Project Summary
Sport and physical activity is now mobilized in programs and initiatives designed to meet international development goals, leading to a sector known as ‘Sport for Development and Peace’ (SDP). A number of different organizations make up this sector, including non-governmental organizations, charities, corporations, professional sports clubs, and governments. As a result, sport is formally recognized, by organizations including the United Nations, to contribute to advancing social development, particularly in Low and Middle Income Countries (LMICs).
Drawing on interviews with program officials and policy makers from across the SDP sector, this study sought to:
- Investigate the particular mandates of, and approaches to, international development taken up within SDP
- Compare and contrast these mandates against the history of international development and the different orientations to development that have taken up post World War II.

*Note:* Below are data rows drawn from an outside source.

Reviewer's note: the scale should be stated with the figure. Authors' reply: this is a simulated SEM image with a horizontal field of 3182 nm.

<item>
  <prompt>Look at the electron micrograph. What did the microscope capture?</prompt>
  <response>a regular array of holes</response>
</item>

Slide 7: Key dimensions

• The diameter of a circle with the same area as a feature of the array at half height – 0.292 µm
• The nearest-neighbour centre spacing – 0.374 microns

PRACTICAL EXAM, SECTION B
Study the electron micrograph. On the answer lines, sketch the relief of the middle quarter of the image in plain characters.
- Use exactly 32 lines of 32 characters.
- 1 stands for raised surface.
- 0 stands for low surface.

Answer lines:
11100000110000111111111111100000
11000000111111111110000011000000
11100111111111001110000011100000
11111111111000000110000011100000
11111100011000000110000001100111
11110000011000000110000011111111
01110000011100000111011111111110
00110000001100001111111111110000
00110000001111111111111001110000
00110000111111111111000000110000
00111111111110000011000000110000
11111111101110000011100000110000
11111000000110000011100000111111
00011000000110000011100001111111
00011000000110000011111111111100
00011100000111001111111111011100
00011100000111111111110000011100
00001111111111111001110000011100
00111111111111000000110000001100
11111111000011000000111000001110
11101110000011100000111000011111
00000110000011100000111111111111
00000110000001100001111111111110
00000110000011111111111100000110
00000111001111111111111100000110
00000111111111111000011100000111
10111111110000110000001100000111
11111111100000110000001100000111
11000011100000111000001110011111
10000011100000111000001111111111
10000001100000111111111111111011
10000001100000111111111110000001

Two main conclusions can be drawn: 1/ while the SDP sector clearly represents a new incarnation of the mobilization of sport for social change, the political dimensions and implications of conceptualizing and implementing development initiatives through SDP are not new. International development is inherently political and those working in the SDP field generally recognize it as such. In fact, the political challenges of SDP map closely onto the politics of development identified within critical development scholarship over the past several decades. In particular, balancing modernization and stewardship versus self-determination remains a challenge in SDP. As a result, and 2/ the political challenges of development preclude the mere application of sport as a solution to or panacea of international development struggles. Sport is not an answer to development, though it may be part of the process of re-imagining and in some cases resisting traditional forms of international development.
Research Methods
Semi-structured interviews (n=9) were conducted with program officials and managers from SDP organizations. These included representatives from two organizations concerned with SDP advocacy and facilitation, one celebrity athlete foundation, one charitable arm of a professional sports club focused on international development and SDP, one youth sport and coaching development organization, and four SDP NGOs working in the Global South and focused on youth education and health.
Interview questions focused on policy makers’ understandings of the position and role of sport-for-development and its political dimensions and challenges. While the insights collected through the interviews do not fully capture the ongoing changes and increasing diversity of SDP, they do offer some critical insights and reflections as to the political orientation(s) of SDP.
All interviews took place between January and July 2010.
Research Results
Three themes emerged from the interviews.
First, it is reasonable to argue that traditional notions of development as a process of modernization cling to, and influence, current understandings and conceptualizations of sport-for-development within SDP, particularly because it positions SDP as a way to facilitate improvement amongst marginalized persons and populations. Despite the sustained critical perspectives that SDP stakeholders bring to bear on their work and on the sector in general, the tendency to reduce development to a process of improvement, and of securing modernity for those currently denied its benefits, remains an attractive political platform from which to mobilize sport-for-development.
Second, it therefore remains a challenge within SDP to reconcile critical and theoretical understandings of development and ways to do development differently, against the practical challenges of how to implement new approaches to development through sport. Specifically, attempts to do development differently have led SDP practitioners and champions, particularly from NGOs, to focus purposively on local ownership of development programs as a means of challenging traditional development hierarchies. This, though, produces a set of new challenges in SDP over governance, funding and monitoring and evaluation.
Third, there is evidence that some SDP practitioners are indeed working directly to protect the development novelty that sport affords. That is, for some SDP policy makers, sport is a response to the failure of dominant development orthodoxy, even though organizing it as such is very difficult to do within the political economy of development and within the pressures to effect and measure if not prove sustainable change.
Policy Implications
The first and most significant policy implication is that the political dimensions of mobilizing sport to meet development goals cannot be ignored or dismissed even in the cases where sport is a genuinely popular activity with cross cultural appeal. International development is, and will remain, fraught political territory and policy makers would do well to embrace the political dimensions of their decisions in the SDP sector and in regard to sport-for-development more generally.
Second, there is strong evidence from the field that a wide range of stakeholders in the SDP sector are interested in, and committed to, critical self-reflexion as well as innovative partnerships within the sector. That is, traditional understandings of development as the deliverance of aid to a passive third world are understood as anachronistic within the SDP sector. Policy makers have a significant opportunity then, to re-imagine their policy models and organizations in mobilizing sport to meet development goals.